Description
I have a zarr file on S3 where I am storing data on every ten minutes. I'm using zarr version 2.3.1 and s3fs to connect to the AWS bucket. The zarr file has the following structure:
/
└── yyyy
└── mm
└── dd
└── HHMM
└── variable
├── array (1, 1440, 1440) int32
└── variable
├── array (1, 1440, 1440) int32
As my zarr file is growing I'm noticing an increase in costs due to LIST operations. When digging into the log files I noticed that the creation of a zarr array zarr.create()

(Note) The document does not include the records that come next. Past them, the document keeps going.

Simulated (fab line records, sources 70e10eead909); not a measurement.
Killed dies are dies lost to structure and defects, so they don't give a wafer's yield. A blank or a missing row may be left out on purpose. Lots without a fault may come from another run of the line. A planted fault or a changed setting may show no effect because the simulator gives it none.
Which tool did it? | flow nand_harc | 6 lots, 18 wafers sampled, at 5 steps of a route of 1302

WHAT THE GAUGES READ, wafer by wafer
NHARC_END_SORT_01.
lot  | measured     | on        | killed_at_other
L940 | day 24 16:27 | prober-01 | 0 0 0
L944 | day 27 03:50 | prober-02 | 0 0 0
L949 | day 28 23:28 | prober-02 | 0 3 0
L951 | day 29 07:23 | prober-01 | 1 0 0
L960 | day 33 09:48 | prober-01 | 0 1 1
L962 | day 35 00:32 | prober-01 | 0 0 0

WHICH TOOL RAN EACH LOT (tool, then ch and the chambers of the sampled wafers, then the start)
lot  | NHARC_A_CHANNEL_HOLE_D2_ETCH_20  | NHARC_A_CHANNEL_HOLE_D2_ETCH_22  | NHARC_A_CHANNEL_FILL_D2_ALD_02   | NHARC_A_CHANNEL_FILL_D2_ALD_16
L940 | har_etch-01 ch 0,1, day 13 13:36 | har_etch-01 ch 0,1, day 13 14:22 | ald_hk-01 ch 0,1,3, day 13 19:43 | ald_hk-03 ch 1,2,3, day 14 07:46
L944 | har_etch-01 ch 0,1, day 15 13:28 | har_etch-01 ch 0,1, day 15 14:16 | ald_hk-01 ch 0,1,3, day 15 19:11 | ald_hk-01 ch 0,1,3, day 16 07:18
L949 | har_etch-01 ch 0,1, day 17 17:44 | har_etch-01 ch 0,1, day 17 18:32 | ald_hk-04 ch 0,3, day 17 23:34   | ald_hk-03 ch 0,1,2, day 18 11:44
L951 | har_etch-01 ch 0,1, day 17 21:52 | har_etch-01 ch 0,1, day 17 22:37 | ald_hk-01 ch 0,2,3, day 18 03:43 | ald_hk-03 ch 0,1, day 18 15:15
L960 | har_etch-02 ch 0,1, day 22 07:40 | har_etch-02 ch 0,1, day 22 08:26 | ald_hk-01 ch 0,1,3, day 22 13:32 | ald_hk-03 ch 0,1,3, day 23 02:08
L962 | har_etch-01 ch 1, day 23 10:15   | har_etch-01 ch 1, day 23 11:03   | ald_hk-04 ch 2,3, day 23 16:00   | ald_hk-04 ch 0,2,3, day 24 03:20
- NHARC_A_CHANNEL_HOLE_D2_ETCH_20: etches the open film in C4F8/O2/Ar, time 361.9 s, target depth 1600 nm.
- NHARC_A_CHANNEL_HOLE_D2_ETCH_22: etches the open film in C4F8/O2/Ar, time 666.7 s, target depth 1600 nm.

on S3 involves the listing of all the groups in the zarr file. As a LIST operation on S3 is expensive and the number of requests grows with the growing number of groups we have in the zarr file. Therefore I'm having an unsustainable situation in terms costs related to (unnecessary?) LIST operations. See a screenshot of the logs:
urllib3.util.retry DEBUG Converted retries value: False -> Retry(total=False, connect=None, read=None, redirect=0, status=None)
urllib3.connectionpool DEBUG https://amazonaws.com:443 "GET /?list-type=2&prefix=file.zarr%2F2019%2F06%2F12%2F&delimiter=%2F&encoding-type=url HTTP/1.1" 200 None
urllib3.util.retry DEBUG Converted retries value: False -> Retry(total=False, connect=None, read=None, redirect=0, status=None)
urllib3.connectionpool DEBUG https://amazonaws.com:443 "GET /?list-type=2&prefix=file.zarr%2F2019%2F06%2F12%2F1010%2F&delimiter=%2F&encoding-type=url HTTP/1.1" 200 None
urllib3.util.retry DEBUG Converted retries value: False -> Retry(total=False, connect=None, read=None, redirect=0, status=None)
urllib3.connectionpool DEBUG https://amazonaws.com:443 "GET /?list-type=2&prefix=file.zarr%2F2019%2F06%2F12%2F1010%2Fcth%2F&delimiter=%2F&encoding-type=url HTTP/1.1" 200 None
Is there a work around for this that doesn't require the listing of all the groups when pushing an array to a new group? Or is there another way of saving an array to zarr that doesn't require that the array exists?
Thanks
Cedric